A Step-By-Step Guide For Creating Advanced Python Data Visualizations With Seaborn / Matplotlib

Shiutang Li
Apr 24, 2020


Although there’re tons of great visualization tools in Python, Matplotlib + Seaborn still stands out for its capability to create and customize all sorts of plots.

In this article, I will go through a few sections first to prepare background knowledge for some readers who are new to Matplotlib:
  1. Understand the two different Matplotlib interfaces (It has caused a lot of confusion!) .
  2. Understand the elements in a figure, so that you can easily look up the APIs to solve your problem.
  3. Take a glance of a few common types of plots so the readers would have a better idea about when / how to use them.
  4. Learn how to increase the ‘dimension’ of your plots.
  5. Learn how to partition the figure using GridSpec.
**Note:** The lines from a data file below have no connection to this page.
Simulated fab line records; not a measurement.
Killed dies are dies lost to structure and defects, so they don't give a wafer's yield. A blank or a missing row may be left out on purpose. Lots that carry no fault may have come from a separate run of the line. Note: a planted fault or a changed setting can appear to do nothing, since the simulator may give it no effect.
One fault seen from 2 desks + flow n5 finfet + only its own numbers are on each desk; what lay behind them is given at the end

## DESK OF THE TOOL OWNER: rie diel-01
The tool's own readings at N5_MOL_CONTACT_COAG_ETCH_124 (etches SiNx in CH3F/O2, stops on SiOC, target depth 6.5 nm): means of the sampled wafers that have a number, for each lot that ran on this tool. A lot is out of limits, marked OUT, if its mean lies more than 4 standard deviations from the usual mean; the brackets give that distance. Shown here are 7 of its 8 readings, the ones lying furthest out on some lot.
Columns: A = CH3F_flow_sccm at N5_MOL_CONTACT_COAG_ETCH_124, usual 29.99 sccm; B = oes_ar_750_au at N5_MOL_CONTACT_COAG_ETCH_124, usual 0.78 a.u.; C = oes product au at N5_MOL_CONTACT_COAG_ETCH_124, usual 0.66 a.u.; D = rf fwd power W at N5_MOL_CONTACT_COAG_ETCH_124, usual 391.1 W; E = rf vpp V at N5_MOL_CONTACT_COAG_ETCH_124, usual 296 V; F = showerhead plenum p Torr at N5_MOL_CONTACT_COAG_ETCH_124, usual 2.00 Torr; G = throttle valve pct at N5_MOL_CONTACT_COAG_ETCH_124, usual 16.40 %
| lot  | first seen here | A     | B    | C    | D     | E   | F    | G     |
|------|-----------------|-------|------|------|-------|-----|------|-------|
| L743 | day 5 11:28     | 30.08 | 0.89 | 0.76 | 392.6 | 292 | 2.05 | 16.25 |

Then I’ll talk about the process of creating advanced visualizations with an example:
  1. Set up a goal.
  2. Prepare the variables.
  3. Prepare the visualization.

Let’s start the journey.

Two different Matplotlib interfaces

There’re two ways to code in Matplotlib. The first one is state-based:

import matplotlib.pyplot as plt
plt.figure()
plt.plot([0, 1], [0, 1],'r--')
plt.xlim([0.0, 1.0])
plt.ylim([0.0, 1.0])
plt.title('Test figure')        
plt.show()

Which is good for creating easy plots (you call a bunch of plt.XXX to plot each component in the graph), but you don’t have too much control of the graph. The other one is object-oriented:

import matplotlib.pyplot as plt
fig, ax = plt.subplots(figsize=(3,3))
ax.bar(x=['A','B','C'], height=[3.1,7,4.2], color='r')
ax.set_xlabel(xlabel='X title', size=20)
ax.set_ylabel(ylabel='Y title' , color='b', size=20)
plt.show()

It will take more time to code but you’ll have full control of your figure. The idea is that you create a ‘figure’ object, which you can think of it as a bounding box of the whole visualization you’re going to build, and one or more ‘axes’ object, which are subplots of the visualization, (Don’t ask me why these subplots called ‘axes’. The name just sucks…) and the subplots can be manipulated through the methods of these ‘axes’ objects.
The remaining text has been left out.